Four years after the US accusation against Francisco Convit, the officials, intermediaries, and financial operators involved in the scheme are either imprisoned or in hiding.

Francisco Convit is in Venezuela, unable to leave due to a US arrest warrant and under the regime’s watch, which fears he might provide information like others involved have done.

Meanwhile, Alejandro Betancourt was accused this month by the regime’s prosecutor – in the context of the case against Rafael Ramírez – for several corruption cases in Pdvsa, including those related to the Oberto brothers (Administradora Atlantic 17170), resulting in the seizure of a house in the Country Club of Caracas and a helicopter. Investigations into Betancourt’s businesses with PetroZamora (Zulia) are also being reviewed.

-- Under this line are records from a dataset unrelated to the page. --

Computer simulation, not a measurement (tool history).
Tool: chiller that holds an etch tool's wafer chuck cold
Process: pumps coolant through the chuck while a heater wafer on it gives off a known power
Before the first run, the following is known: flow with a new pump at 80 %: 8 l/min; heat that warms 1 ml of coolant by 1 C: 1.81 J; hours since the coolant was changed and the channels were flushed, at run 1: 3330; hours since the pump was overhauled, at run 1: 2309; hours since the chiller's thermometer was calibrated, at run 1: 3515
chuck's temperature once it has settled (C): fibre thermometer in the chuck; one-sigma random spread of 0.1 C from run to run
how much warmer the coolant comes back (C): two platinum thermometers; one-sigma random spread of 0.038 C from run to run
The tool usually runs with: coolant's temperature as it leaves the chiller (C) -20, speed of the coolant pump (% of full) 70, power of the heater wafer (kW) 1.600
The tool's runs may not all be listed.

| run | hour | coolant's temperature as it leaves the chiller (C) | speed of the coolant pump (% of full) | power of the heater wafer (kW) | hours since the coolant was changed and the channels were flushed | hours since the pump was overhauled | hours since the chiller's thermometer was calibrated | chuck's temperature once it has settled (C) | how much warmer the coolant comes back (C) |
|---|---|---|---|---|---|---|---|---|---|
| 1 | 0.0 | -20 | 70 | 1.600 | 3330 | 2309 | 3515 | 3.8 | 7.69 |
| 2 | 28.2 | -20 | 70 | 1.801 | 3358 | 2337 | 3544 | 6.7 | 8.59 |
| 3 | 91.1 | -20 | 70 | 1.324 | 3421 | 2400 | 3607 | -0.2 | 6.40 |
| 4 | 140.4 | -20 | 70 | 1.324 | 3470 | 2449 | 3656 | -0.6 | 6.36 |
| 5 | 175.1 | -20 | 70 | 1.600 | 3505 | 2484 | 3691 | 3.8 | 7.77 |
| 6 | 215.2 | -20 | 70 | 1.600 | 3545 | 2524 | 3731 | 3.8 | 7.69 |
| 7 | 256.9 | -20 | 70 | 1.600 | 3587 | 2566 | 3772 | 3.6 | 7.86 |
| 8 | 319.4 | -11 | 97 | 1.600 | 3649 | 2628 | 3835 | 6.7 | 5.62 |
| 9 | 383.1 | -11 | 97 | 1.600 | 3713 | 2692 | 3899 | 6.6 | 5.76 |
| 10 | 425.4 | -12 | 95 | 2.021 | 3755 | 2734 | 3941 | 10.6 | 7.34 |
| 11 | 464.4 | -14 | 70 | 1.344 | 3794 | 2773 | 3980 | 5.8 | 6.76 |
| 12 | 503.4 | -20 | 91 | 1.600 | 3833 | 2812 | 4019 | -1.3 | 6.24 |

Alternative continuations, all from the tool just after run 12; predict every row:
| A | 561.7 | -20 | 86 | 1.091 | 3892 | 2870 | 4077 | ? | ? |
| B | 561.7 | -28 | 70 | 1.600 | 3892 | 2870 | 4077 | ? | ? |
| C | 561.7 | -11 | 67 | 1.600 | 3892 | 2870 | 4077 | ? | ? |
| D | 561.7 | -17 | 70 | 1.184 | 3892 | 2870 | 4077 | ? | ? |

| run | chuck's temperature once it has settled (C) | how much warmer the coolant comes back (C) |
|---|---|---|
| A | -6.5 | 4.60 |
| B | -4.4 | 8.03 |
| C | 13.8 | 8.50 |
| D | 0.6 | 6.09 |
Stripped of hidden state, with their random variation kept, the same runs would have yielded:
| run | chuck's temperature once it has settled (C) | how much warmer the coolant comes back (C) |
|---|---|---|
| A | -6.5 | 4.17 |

Raúl Gorrín has been on the US wanted list since 2019 in connection with the former national treasurer Alejandro Andrade’s case, who was sentenced to ten years in prison and confessed to receiving 1 billion dollars in bribes from Gorrín for facilitating operations like those described here during Andrade’s and Claudia Díaz Guillén’s terms, who is currently being prosecuted in a US court. Gorrín, currently in Venezuela under the regime’s protection – for now – is also being investigated in connection with the Money Flight Operation.

Matthias Krull, the German banker raised in Venezuela, residing in Panama, and an executive at Julius Baer, was arrested in 2018 at Miami Airport. After pleading guilty, he became a “star witness” who recruited other Swiss bankers as witnesses for the prosecution. In exchange for his cooperation, a judge reduced his original ten-year sentence to three and a half years in 2020. In his statement to the authorities, Krull acknowledged having participated in a meeting at Raúl Gorrín’s office in Caracas where he met Cilia Flores’ three children, Maduro’s stepchildren, who obtained nearly 200 million dollars from the irregular currency scheme with Pdvsa orchestrated by Gorrín and the bolichicos.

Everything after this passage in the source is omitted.